Hello everybody,

I am trying to reduce the execution time of an existing program for a 2D flow simulation, which was originally written in Fortran 77. Since i am quite new to Fortran programming, at first i tried to gather some information about efficient coding. Many times i was recommended to make use of the "new" intrinsic functions, since this way the compiler would be told whats going on and could perform some optimizations (e.g. vectorization). Although, these functions and the use of vector expressions instead of scalar ones made my code much more compact and elegant, the computation run time increased to my surprise.

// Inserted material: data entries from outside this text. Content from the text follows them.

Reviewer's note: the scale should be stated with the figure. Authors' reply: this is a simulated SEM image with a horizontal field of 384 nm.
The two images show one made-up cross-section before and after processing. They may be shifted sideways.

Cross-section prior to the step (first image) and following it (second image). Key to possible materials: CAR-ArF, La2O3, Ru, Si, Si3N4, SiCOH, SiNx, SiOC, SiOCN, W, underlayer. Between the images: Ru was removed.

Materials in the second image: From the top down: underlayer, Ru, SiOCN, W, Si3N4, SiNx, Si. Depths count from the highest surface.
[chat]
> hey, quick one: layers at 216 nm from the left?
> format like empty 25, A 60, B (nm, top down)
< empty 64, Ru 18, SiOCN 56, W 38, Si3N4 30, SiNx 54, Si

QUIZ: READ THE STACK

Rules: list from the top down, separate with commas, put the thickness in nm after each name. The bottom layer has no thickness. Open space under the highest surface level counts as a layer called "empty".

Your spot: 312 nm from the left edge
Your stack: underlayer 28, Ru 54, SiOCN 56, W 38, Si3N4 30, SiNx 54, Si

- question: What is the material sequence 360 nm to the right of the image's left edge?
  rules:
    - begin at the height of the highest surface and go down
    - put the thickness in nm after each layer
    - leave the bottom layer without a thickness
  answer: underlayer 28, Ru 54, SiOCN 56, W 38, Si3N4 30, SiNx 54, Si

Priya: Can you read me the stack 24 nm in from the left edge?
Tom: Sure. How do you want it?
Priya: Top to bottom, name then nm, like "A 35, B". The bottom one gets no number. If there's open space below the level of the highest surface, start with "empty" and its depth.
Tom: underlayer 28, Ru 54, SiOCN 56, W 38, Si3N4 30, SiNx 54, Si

These are some code snippets in the old and new version, and the respective required cpu time (3 runs each):

===========================================================================

1. Example CSHIFT: performs a shift of the elements in a matrix by one element along all directions (including diagonals)

===========================================================================

*old: t = 8.777; 8.553; 8.789 s*

-----------------------------------

do j=1,nj

do i=1,ni

ie = mod(i,ni) + 1

iw = ni - mod(ni+1-i,ni)

jn = mod(j,nj) + 1

js = nj - mod(nj+1-j,nj)

fn(ie,j ,1) = f(i,j,1)

fn(i ,jn,2) = f(i,j,2)

fn(iw,j ,3) = f(i,j,3)

fn(i ,js,4) = f(i,j,4)

fn(ie,jn,5) = f(i,j,5)

fn(iw,jn,6) = f(i,j,6)

fn(iw,js,7) = f(i,j,7)

fn(ie,js,8) = f(i,j,8)

fn(i ,j ,0) = f(i,j,0)

enddo

enddo

----------------------------------------*new: t = 11.009; 11.241; 11,033 s*

-----------------------------------------

fn(:,:,0) = f(:,:,0)

fn(:,:,1) = cshift(f(:,:,1),-1,1)

fn(:,:,2) = cshift(f(:,:,2),-1,2)

fn(:,:,3) = cshift(f(:,:,3),1,1)

fn(:,:,4) = cshift(f(:,:,4),1,2)

fn(:,:,5) = cshift(cshift(f(:,:,5),-1,1),-1,2)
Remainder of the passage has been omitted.